Siemens, one of the leading German engineering and technology companies, recently became one of the first German companies to issue a digital bond on a public blockchain.
The bond, worth 60 million euros ($64 million), has a maturity of one year, in compliance with Germany’s Electronic Securities Act. Siemens sold the bond directly to DekaBank, DZ Bank, and Union Investment, without the need for central clearing and paper-based global certificates.
According to Siemens, the use of blockchain technology has multiple benefits compared to traditional bond-issuing methods, such as making paper-based global certificates and central clearing unnecessary, which leads to faster and more efficient transaction execution. Additionally, the bond can be sold directly to investors without the need for a bank intermediary, which reduces costs and provides greater control over the process.
While the transaction was completed using traditional payment methods due to the digital euro's unavailability at the time of the transaction, it was still completed in only two days.

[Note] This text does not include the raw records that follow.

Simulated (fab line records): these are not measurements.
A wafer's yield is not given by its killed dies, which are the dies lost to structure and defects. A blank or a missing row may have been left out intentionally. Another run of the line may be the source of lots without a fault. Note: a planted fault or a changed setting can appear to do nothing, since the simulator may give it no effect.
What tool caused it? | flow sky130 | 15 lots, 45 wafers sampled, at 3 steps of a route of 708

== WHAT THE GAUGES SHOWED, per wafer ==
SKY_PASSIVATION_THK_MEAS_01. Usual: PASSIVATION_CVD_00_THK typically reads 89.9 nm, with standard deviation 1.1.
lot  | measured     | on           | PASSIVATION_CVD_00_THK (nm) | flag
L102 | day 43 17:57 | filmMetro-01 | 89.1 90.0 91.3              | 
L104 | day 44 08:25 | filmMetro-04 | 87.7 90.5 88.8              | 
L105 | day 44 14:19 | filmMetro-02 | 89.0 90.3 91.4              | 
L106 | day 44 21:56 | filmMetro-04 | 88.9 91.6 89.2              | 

In a statement released on February 14th, Siemens AG corporate treasurer Peter Rathgeb said, “By moving away from paper and toward public blockchains for issuing securities, we can execute transactions significantly faster and more efficiently than when issuing bonds in the past. Thanks to our successful cooperation with our project partners, we have reached an important milestone in the development of digital securities in Germany.”
Siemens’ move toward blockchain technology is not a new development, as they have been experimenting with it for a few years now. In October 2020, Pebbles, a blockchain-based energy trading platform backed by Siemens, held a virtual demo of its marketplace for optimized electricity trading.
While that Pebbles platform was kind of like a blockchain Enron, this new blockchain-based bond mechanism could actually catch on in the future. And even if it comes to nothing, it's good to see major European multinationals like Siemens continuing to develop blockchain products–especially in the EU, where it seems like they're always trying to kill crypto.